STRAIGHT TALK
Celebrated investor Warren Buffett once remarked, “It takes twenty years to build a reputation and five minutes to ruin it. If you think about that, you’ll do things differently.”
We need to start doing things differently here in South Africa. There must be consequences for violence, corruption and governing failures.
The damage done to infrastructure during the week of violence and looting unleashed by Zuma’s faction of the ANC is vast. But it pales in comparison to the damage done to people’s trust in the rule of law and other institutions needed to ensure peace and wellbeing. And it’s going to be harder to rebuild. But rebuild it we must, if we are to ensure public safety and achieve the economic growth needed to tackle the tinderbox of poverty and inequality that so fanned the flames of insurrection.
As the preamble to the 2030 Global Sustainable Development Agenda puts it: There can be no sustainable development without peace and no peace without sustainable development.

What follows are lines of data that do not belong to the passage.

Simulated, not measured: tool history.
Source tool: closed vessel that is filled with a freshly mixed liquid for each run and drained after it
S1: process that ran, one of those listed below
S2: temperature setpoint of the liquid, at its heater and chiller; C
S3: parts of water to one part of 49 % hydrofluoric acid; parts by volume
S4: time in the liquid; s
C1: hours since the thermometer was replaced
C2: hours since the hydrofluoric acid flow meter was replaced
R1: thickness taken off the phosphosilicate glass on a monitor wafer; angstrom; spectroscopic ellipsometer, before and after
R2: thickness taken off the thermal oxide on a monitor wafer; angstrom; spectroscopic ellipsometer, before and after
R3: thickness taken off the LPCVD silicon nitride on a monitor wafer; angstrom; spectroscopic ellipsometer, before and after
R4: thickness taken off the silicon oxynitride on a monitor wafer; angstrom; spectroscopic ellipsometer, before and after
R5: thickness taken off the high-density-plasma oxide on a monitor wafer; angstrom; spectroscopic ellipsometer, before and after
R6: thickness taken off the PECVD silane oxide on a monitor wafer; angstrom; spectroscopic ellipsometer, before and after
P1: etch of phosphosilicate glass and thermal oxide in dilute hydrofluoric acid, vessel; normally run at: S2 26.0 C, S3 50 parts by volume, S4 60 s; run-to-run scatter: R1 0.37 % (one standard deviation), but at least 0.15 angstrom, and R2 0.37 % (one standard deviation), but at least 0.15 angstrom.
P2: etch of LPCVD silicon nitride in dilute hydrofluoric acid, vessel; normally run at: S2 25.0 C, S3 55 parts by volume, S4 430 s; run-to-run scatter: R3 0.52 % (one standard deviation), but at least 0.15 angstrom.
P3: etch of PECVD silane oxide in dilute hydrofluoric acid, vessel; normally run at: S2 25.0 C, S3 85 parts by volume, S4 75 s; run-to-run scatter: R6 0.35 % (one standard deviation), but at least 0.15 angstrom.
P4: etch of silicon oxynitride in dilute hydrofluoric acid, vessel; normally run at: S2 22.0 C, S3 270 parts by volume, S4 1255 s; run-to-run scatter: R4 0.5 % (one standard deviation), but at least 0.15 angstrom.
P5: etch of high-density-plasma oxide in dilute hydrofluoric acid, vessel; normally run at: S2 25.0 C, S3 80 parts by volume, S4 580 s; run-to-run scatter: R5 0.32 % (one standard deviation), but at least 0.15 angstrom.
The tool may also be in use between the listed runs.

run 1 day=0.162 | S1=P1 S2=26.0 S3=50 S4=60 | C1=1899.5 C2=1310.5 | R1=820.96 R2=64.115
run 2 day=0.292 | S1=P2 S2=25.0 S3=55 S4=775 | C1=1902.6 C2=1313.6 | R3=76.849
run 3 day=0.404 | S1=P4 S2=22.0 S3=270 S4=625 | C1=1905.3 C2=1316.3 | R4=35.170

To rebuild trust in the rule of law and our security system after these riots, we need full transparency about what went wrong and full accountability for actions and inaction, coupled with an honest assessment of the country’s problems. Residents in KZN and Gauteng deserve the whole truth of why their lives and livelihoods were torn apart. And we all need reassurance that this kind of anarchy won’t happen again.